In the Local SEO biz, we spend a lot of time fixing duplicate business listings. Duplicate records of your business appearing throughout the Local Search ecosystem can cause a variety of issues like messing with your Google Local rankings, causing you to lose business, and may even make you feel like you’re experiencing a zombie apocalypse.
The problem is no matter what we do, dupes often come back from the dead to haunt us. Why is that?
TL;DR Warning: Time to eat your local data vegetables.
Your typical big local search publisher (like YP.com) aggregates business listings data from a variety of sources — often as many as 50!

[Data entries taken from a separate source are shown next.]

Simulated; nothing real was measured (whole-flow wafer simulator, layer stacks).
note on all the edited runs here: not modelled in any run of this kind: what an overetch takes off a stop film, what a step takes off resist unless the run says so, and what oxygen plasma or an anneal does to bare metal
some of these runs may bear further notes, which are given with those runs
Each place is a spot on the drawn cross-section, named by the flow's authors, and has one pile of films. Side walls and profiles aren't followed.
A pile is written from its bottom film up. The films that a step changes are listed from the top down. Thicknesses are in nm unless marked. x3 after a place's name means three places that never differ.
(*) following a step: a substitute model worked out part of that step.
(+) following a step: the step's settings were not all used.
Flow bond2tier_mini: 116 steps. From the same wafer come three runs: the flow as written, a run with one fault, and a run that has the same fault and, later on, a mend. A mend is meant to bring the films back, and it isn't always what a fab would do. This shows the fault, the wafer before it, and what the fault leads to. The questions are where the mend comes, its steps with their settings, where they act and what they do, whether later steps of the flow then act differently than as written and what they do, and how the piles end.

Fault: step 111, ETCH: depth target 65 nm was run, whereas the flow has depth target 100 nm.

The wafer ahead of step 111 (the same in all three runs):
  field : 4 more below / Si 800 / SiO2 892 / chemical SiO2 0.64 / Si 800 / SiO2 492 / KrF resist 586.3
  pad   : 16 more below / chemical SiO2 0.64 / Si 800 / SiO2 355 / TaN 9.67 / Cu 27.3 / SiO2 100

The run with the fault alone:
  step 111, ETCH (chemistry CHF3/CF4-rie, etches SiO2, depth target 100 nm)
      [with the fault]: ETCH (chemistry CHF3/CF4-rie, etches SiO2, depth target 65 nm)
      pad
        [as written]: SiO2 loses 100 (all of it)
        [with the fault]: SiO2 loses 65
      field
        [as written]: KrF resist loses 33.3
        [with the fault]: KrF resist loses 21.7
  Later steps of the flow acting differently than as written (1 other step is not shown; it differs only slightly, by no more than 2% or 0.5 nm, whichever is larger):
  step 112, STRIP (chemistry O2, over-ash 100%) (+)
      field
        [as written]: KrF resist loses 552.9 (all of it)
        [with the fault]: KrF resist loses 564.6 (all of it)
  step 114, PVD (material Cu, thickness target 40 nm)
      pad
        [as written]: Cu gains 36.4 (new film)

These sources are varied, including data aggregators like InfoGroup and Neustar Localeze, government entities like the IRS, web crawling data, user-submitted info and many more.
Each source has its own data hygiene issues. InfoGroup may have three separate listings for a business with different phone numbers and addresses. The IRS might have two slightly different business names for the same business. Publishers use a Matching algorithm to try to merge this data, but across a few billion records, inevitably Skynet Local misses a lot of these issues, which often leads to an SEO extinction event.
To compensate for problems with the matching algorithm, publishers use a process called Conflation, where different data elements are ranked by source.
For example, a user-submitted phone number might not be as trusted as a phone number submitted by the IRS.
The conflation process leads to a business record where each piece of data may be from a different source (e.g., the business name is from the IRS, the address from InfoGroup, the phone number from web crawling, etc.).
This record then gets published in what’s called The View, the temporary set of data that appears on a publisher’s live site. The key word here is “temporary.” The next time the publisher reruns the process, all of the elements could change, including that updated address you just submitted.
The way most SEOs solve this problem is to manually squash the dupes at both the publishers and the data aggregators via claiming, merging and deletion tools (if they are even available).
Or they may try reporting the issue via a contact form and waiting for a team in the Philippines to deal with it when they take a break from
comment spamming link building. Many publishers punt on the issue and send the request downstream to the data aggregators to deal with it, which they may or may not do.
The problem with this approach is that you need to guess all of the sources ingested by a publisher. If there’s just one mistake, the next time the publisher runs their match process, the dupe will be created and start appearing again in Google like a zombie looking for dinner.
And even if you guess all of the data sources for a particular publisher, if just one of those sources itself gets a new data source with dupes, those dupes would flow back up to the publisher, and you could end up right back where you started from.
So now you know why that dupe you just pick-axed in the skull keeps showing up and trying to rip your intestines out.
Fight the dead. Fear the living.